AN annual update of the Federal Government’s Foreign Ownership of Agricultural Land Register was released on Friday, building on the coalition’s commitment to increase scrutiny and transparency in Australian agriculture and foreign investment.
As at 30 June 2017, the Land Register shows foreign investors held 13.6 percent of all Australian agricultural land, down from an ‘adjusted’ 14.1pc at the same time a year earlier.
The United Kingdom remains Australia’s largest foreign investor in agricultural land, holding around 27pc of all agricultural land held by foreign investors (or 2.6pc of total agricultural land).
Chinese investors own around 25pc of foreign-held land (2.5 per cent of total agricultural land) – a big apparent rise on the previous year.
The preferred means of agricultural land investment is through leasehold interests, with 81pc of the land interests held by foreign persons being leasehold interests.
While there has been an increase in the amount of foreign owned land in Western Australia, foreign ownership represents less than 17pc of that state’s agricultural land.
There have been decreases in foreign held land in South Australia (33pc decrease), Queensland (11pc decrease) and the Northern Territory (10pc decrease).
Caution needed in interpreting results
While some metropolitan media headlines have portrayed the results as a “Land grab by Chinese investors,” it’s apparent that the survey outcomes are in fact heavily skewed by just a handful of very large transactions. Most notable among those was the S. Kidman & Co sale of some 7.8 million hectares of grazing land to a consortium led by Gina Rinehart (67pc) and her Chinese partner, Shanghai CRED (33pc). In fact the number of Chinese purchases of Australian grazing land have slowed to a trickle over the past 12 months. Beef Central applies some much-needed scrutiny to the 2017 foreign ownership report tomorrow.
The Australian Taxation Office (ATO) administers the Agricultural Land Register and receives information directly from foreign investors. All foreign investors with an interest in agricultural land are required to register that interest, regardless of the value of the land.

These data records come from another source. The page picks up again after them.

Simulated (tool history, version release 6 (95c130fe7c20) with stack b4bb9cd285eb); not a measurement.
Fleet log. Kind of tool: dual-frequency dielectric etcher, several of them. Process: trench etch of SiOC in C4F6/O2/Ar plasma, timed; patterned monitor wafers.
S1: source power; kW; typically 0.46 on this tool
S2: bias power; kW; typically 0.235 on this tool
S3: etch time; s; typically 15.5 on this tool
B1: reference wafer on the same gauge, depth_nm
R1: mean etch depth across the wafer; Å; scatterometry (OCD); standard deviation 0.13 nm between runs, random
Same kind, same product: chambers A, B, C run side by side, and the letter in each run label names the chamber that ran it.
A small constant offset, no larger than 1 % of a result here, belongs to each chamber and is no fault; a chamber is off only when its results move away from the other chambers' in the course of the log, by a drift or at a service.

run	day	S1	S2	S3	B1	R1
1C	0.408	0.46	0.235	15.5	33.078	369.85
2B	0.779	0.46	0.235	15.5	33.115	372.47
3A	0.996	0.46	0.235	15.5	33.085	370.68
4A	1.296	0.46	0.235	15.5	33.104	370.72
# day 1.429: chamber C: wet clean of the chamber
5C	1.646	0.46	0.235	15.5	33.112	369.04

The ATO matches land titles, immigration and other third party data sources to identify foreign investors who may not have recorded their land on the Agricultural Land Register.
Friday’s report is the second annual release of the Foreign Ownership of Agricultural Land Register since it was introduced in 2015 as part of a suite of reforms introduced by the Federal Government as part of a 2013 election commitment aimed at increasing transparency around the levels of foreign investment in Australian land. It passed the Parliament with the support of the opposition. The Register as at 30 June 2017 is available on the Foreign Investment Review Board website.
“The Turnbull Government understands that trade and foreign investment creates jobs for Australians, and always will,” a government statement said on Friday. “At the same time, the Turnbull Government has taken consistent and determined action when it comes to ensuring foreign investment is not contrary to the national interest.”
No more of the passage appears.